Thursday, January 24, 2008

San Francisco Visions

Interesting visions, but not sure I’d want to live there then, but I don’t now, (love the Sacramento suburbs) so…go figure.

Local architects offer their visions of S.F. 100 years hence in a competition
John King, Chronicle Staff Writer
Monday, January 21, 2008

The jury has spoken - and it wants San Francisco in 2108 to be a place where forests of towers grow algae as well as house people, and where geothermal steam baths sprout atop Twin Peaks.

Those elements are part of the proposal by IwamotoScott Architecture, selected Sunday as the winner of an eight-team competition to imagine how San Francisco could change during a century likely to be defined by global warming and the search for new forms of energy.

In addition to a $10,000 prize, architects Lisa Iwamoto and Craig Scott received the satisfaction of triumphing over rivals who offered such visions as an offshore island housing 250,000 people and 40-story towers used for commercial farming.

The selection was made by a six-member jury that placed more emphasis on originality than practicality. Nonetheless, the winners said a city that produces its own energy - such as the hydrogen that would be generated by vast vertical fields of algae - and moves most travel underground shouldn't be all that far-fetched.

"We were thinking of the city as an evolutionary beast," said Iwamoto, a design lecturer at UC Berkeley as well as the operator, with Scott, her husband, of a four-person firm based in the couple's Mission District loft. "You create certain conditions, and that allows other things to happen."

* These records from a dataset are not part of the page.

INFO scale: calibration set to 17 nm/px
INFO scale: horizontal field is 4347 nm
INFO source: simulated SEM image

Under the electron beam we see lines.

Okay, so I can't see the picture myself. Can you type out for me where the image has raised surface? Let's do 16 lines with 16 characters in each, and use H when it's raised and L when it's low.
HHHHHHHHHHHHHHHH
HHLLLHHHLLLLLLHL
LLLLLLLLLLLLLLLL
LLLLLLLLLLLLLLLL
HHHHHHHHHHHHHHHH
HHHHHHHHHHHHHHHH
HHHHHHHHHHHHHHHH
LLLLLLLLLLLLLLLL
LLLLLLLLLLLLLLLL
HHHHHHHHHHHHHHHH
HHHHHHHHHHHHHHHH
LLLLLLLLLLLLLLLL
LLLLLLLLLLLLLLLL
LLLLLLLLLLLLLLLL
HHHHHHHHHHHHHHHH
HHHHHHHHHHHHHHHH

Festivities kicked off at 10 a.m. on the second floor of the Ferry Building with each team having three hours to assemble their model of the city to be. Milling among them were design junkies and their families, augmented by Ferry Building visitors drawn upstairs by banners and announcements.

Often, the different visions overlapped. Most consigned private cars to the dustbin of history. At least four incorporated fog-harvesting machines to pull water from air and put it to use.

But if the details were similar, the designs were all over the map. Fougeron Architecture focused on self-reliant sustainability by lining the bay with agricultural towers that would grow the region's food - "we checked, and they could also be used to raise chickens and pigs," said architect Anne Fougeron. "Cows would still need to graze somewhere else."